With the Trump administration careening from controversy to controversy, the denizens of Capitol Hill confirming the people’s low opinion of Congress, and much of elite media validating suspicions that they view themselves not primarily as reliable chroniclers of events but as a valiant political vanguard, it is easy to overlook the ideological pincer movement besieging classical liberalism from left and right.

Classical liberalism is a term adopted in the 20th century to describe a tradition whose most famous founding father, the 17th-century Englishman John Locke, rooted individual liberty and equality under law in natural rights. Locke showed that religious toleration and the protection of private property were part and parcel of political freedom, and were secured by limited government based on the consent of the governed. A century later, America’s founders embodied these ideas in the Declaration of Independence and the Constitution.

Meanwhile Montesquieu, Adam Smith, and Edmund Burke contributed to the cause of freedom in the 18th century by examining the laws, economic practices, and traditional virtues and beliefs essential to it. In the 19th century, Alexis de Tocqueville clarified the tensions between freedom and democracy to invigorate both, and John Stuart Mill, who admired Tocqueville, explored liberty’s imperatives in numerous domains, perhaps most eloquently in that of thought and discussion.

In the 20th century, in response to European fascism and worldwide communism—and to counter liberal democracies’ tendency to shift power to central governments to regulate production, distribution, and consumption—Friedrich Hayek restated the principles of classical liberalism.
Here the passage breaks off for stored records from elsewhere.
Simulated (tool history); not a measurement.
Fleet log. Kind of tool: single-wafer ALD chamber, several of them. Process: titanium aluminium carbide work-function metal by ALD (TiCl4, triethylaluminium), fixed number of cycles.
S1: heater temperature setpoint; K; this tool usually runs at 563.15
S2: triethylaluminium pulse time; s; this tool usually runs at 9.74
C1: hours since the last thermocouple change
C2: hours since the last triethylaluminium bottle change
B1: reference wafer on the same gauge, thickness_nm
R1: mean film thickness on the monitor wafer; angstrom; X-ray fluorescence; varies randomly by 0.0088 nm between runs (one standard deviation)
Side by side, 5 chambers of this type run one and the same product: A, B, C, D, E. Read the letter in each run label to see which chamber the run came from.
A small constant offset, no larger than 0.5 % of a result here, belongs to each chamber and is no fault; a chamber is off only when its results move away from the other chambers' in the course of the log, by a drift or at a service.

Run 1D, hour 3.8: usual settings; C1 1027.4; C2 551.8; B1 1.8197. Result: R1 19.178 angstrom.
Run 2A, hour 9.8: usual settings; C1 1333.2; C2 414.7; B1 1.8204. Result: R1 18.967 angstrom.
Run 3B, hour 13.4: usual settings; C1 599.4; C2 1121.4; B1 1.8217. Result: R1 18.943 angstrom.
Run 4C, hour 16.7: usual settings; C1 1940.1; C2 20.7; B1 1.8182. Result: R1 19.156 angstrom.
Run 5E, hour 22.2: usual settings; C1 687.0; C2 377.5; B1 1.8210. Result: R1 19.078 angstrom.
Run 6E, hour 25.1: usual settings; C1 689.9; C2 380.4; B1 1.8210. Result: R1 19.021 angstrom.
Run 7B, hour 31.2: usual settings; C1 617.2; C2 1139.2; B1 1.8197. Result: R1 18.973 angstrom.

Despite fascism’s defeat on the battlefield and the collapse of communism under the weight of its own contradictions, in the 21st century critics from within liberal democracy have broadened and intensified their case against classical liberalism.

 On the left today, traditional liberalism is under attack for one of its great attributes: its formal offer to all citizens of rights of religion, speech, contract, and criminal justice. These, the critics allege, purport to be neutral but succor harmful utterances and opinions; foster inequalities of wealth and status; and sustain pervasive discrimination. In addition, the left charges that capitalism—the economic face of classical liberalism—degrades humanity by subjecting it to the profit motive while wrecking the environment.

At the same time, a faction within conservatism loosely tied to the populist wave that swept Brexit across the finish line and lifted Donald Trump to the White House contends that classical liberalism generates a hyper-rationalistic politics that elevates cosmopolitan goals while debasing local loyalties and group attachments. While progressives claim that classical liberalism shelters oppressive hierarchies embedded in family, nation, and faith, conservative critics maintain that the formalities of individual freedom and equality under law dissolve the sustaining bonds that only family, nation, and faith supply.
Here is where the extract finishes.